Porsche Photo: depositphotos
Porsche AG announced a reduction in its annual forecast due to a shortage of aluminum parts, which could lead to a halt in the production of some car models. Shares of the luxury carmaker fell by 7.7% on the Frankfurt Stock Exchange, marking the largest drop since trading began in September 2022, as reported by Bloomberg.
Forecast Reduction and Consequences
The German manufacturer now expects a return on sales of up to 15%, compared to a previous high of 17%. The Volkswagen AG-controlled company, which is grappling with weak demand in China, also lowered its forecast for revenue and the proportion of electric vehicle sales. The parts shortage resulted from the flooding of a production facility of a key European supplier. This issue has affected aluminum components used in all of the brand’s vehicles and could impact production for several weeks.
Analysts’ Comments and Potential Impact on Other Manufacturers
Analysts at Bernstein, led by Stephen Reitman, noted that Porsche will be closely scrutinized for its cluster risk management, which left it vulnerable to problems with one critical supplier. According to the company, the issues will lead to the underproduction of at least 10,000 cars in the second half of the year.
The supplier declared force majeure, a measure companies use when events beyond their control prevent them from doing business. Several European countries, including Switzerland, have recently experienced significant flooding. This suggests that other carmakers could also be affected, noted Morgan Stanley analyst Javier Martinez de Olcoz Cerdan.
Porsche’s shares have declined approximately 13% this year, while Volkswagen fell by 2.3%. Audi, another premium brand owned by Volkswagen, reported a shortage of special aluminum alloys at multiple suppliers due to flooding, but this is not directly impacting production.
Bloomberg Intelligence Forecast
Bloomberg Intelligence analyst Michael Dean noted that Porsche’s 2024 forecast reduction due to flooding at a key aluminum supplier, which may result in the loss of 10,000 units of production, does not alter the 2025 forecast or sequential margin improvement for Q2. EBIT margin guidance for 2024 is now 14-15% (down from 15-17%), which will likely lead to a 10% cut in consensus EBIT.
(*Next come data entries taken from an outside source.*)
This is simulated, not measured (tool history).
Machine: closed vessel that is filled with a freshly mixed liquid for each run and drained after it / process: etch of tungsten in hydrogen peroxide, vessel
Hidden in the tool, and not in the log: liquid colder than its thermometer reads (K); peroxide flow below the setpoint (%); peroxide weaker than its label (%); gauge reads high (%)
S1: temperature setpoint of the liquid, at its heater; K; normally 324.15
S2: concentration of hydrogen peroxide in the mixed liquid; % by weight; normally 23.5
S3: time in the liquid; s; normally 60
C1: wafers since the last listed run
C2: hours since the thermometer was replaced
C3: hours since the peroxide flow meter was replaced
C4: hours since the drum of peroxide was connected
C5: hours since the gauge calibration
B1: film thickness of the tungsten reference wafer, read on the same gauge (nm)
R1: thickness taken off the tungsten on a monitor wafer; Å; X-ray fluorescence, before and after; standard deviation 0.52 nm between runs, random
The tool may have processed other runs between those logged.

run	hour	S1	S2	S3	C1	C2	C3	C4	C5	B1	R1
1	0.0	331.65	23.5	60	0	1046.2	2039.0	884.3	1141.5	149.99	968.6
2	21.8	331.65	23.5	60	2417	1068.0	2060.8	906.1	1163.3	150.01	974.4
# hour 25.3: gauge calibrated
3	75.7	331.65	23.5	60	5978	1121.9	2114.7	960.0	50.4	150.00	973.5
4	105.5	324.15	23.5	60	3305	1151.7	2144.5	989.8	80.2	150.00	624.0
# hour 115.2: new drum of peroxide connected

Impact on Sales and Future Actions
In the first half of the year, Porsche’s deliveries declined as consumers shied away from big-ticket purchases in China, where a prolonged real estate crisis is deterring luxury buyers. The slowdown in China is affecting demand for a broad range of premium items, including watches and designer clothing. Porsche is also facing high costs due to several model changeovers, with next year billed as a turnaround point.
Other Manufacturers and Suppliers
While Porsche did not name the supplier, aluminum parts maker Constellium SE suspended operations at its Sierre and Chippis plants in Switzerland earlier this month due to severe flooding. The manufacturer’s clients include Porsche, Volkswagen, Stellantis, Mercedes-Benz, Ford, and BMW.
Volkswagen and Mercedes-Benz declined to comment on the situation, while BMW stated that its production is not affected. Constellium, which operates several facilities in Europe and the US, could not immediately provide comments.
Future Plans
The forecast reduction followed Porsche’s announcement on Monday of scaling back its electric vehicle sales ambitions due to lower-than-expected growth in Europe and China. The company will release its half-year results on July 24.